Online content producers in the UK still cling to the idea that users will pay for their content because it has an intrinsic value — but according to a new report from Forrester Research (Nasdaq: FORR), they are wrong. Only by measuring “user payment potential” will companies focus interactive developments to maximize companywide returns. Forrester advises media firms that the marketing and user relationship benefits of online content plays are crucial complements to financial measures of success.

“By believing that content has an absolute value across media, measured only by business-unit-centric financial returns, content producers aren’t reaping maximum benefits from new media projects,” said Forrester Analyst Rebecca Ulph. “Consumers access content when and where they need it, not when providers want to give it to them, and they won’t pay for new media content since it doesn’t eliminate their need for paid-for offline sources. Consolidation will reduce the number of players with this problem, not solve it. Indeed, the true value of content depends on the wider business context, and the next wave of technology like mobile or PDAs offers opportunities not answers. Fundamentally, today’s silo-based economics don’t properly measure full business contributions.”

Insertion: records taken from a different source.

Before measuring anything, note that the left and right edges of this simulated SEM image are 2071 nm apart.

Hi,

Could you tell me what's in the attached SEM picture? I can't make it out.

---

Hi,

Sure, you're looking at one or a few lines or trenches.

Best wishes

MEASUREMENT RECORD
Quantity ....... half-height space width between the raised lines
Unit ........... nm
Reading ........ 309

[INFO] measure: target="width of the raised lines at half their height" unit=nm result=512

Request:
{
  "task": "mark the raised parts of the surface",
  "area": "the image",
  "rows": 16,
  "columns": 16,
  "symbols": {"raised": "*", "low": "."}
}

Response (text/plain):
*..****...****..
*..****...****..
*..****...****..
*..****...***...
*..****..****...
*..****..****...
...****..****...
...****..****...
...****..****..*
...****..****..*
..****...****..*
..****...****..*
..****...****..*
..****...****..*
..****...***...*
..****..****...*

User payment potential recognizes that new media fits within a user’s media consumption patterns as an extra rather than a unique source, and measures the potential for incremental payments for new media activities through product functionality, substitutability, and exclusiveness. Forrester built a three-tier scorecard to determine user payment potential. Payment pushers are new media projects that can drive incremental user payments. Relationship reapers are new media projects that deepen and extend user relationships while producing ad revenues and low levels of incremental payments. Brand builders are new media projects that focus on ad revenues and brand-awareness-related returns only.

“Synchronizing cross-media activities will deliver significant incremental benefits for content providers,” Ulph added. “Content providers must adopt a consumer-centric content view, and they must tailor business goals to their new media strategies, recognizing the different benefits of each strategy. Also, providers need new metrics to measure the variety of end goals for each strategy, and these metrics must make clear the full business rationale for new media activities and the impact on company-level financial results.

“Most content providers will be relationship reapers or brand builders in new media. Television stations and local newspapers have the biggest opportunities to drive user payments, while radio must reconcile itself to alternative revenue streams. Content providers must adopt a consumer-centric content view, with only content directed at audiences displaced from other media sources likely to raise user revenues. They must tailor business goals to their new media strategies, recognizing the different benefits of brand builders, relationship reapers, and payment pushers.”

For the report “Making Content Pay,” Forrester surveyed 32 UK online content providers — both cross-media firms and pure plays.